Once you’ve taught the power, you’ve also taught the counter (to the playside). All the rules remain the same; PST works a B-gap track, PSG works an A-gap track, Center works backside, and BST hinges.
The only thing that changes with counter is the backside guard and H-back. The guard will change his pulling footwork to accommodate the trap technique on the end. He will exit on a 45 degree angle, rather than the 90 degree open-hip technique used on power option. Since the guard is kicking out the end, the H-back will exchange roles (with power) and seal the first backer inside the box.
The same principles used with power apply with counter. If the DE wrong-arms the kickout, the guard can log, leaving the H-back to loop outside and bounce the run.

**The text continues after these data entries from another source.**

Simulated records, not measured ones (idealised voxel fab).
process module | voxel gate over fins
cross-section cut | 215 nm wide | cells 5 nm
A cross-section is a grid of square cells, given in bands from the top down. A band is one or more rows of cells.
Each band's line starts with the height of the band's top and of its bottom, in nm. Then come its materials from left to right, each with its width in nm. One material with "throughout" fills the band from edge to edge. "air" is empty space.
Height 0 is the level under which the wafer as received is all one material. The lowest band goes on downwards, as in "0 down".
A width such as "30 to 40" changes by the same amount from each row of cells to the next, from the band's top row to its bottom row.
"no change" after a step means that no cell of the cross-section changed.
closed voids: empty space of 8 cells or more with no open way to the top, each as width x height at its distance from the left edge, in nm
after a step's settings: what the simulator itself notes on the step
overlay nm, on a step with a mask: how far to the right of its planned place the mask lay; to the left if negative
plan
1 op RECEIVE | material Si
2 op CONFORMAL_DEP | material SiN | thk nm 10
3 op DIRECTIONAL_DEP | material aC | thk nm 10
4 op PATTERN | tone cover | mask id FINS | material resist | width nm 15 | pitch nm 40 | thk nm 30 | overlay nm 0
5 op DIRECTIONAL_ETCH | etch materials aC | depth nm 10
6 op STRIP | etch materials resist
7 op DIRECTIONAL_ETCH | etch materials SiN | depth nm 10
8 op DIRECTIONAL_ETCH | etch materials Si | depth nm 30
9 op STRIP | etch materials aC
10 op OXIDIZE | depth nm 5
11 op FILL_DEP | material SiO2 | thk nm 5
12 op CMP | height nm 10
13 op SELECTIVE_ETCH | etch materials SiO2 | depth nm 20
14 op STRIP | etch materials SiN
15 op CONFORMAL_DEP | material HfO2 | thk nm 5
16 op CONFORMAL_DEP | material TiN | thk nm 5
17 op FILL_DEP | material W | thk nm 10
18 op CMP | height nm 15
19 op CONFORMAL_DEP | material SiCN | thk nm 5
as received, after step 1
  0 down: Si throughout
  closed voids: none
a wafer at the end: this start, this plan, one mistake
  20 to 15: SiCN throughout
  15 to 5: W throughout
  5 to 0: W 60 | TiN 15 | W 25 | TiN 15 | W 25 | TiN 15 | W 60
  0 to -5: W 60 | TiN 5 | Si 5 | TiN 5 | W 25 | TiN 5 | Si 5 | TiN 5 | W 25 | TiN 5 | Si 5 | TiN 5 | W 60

After a heavy diet of power (overload of numbers at the point of attack), the homerun threat of counter action can stretch defenses to a breaking point. To help with this horizontal stretch, the slot (#2) running orbit motion will adhere to a simple set of rules. If the ball carrier is aligned in split backs (away from where the orbit motion is coming from), the slot (in motion) will continue on an (power) reverse track to the counter action. If the ball carrier is stacked (pistol), the motion man will reverse out and run an option course with the quarterback. This simple rule helps stress defenses who will game plan against counter/power, by spinning a safety down with the motion. By introducing the reverse path, the playside safety is widened, creating a larger seam for the ball carrier to run through.
One interesting thing to note regarding Malzahn’s approach to offense, is that with this system, they don’t tell the backs where to line up. The backs will align based on the play called (not the formation). A basic formation, such as “Twins Right” will be called (“Twins Right, 91 Counter”), but the H-back and Fullback will align based on the play (i.e. counter = split-backs).
Another wrinkle can be added to run the exact same play out of 1-back; QB Counter. Nothing changes for guys upfront. Since QB counter is usually run out of 1-back, the play-fake speed sweep helps open the run.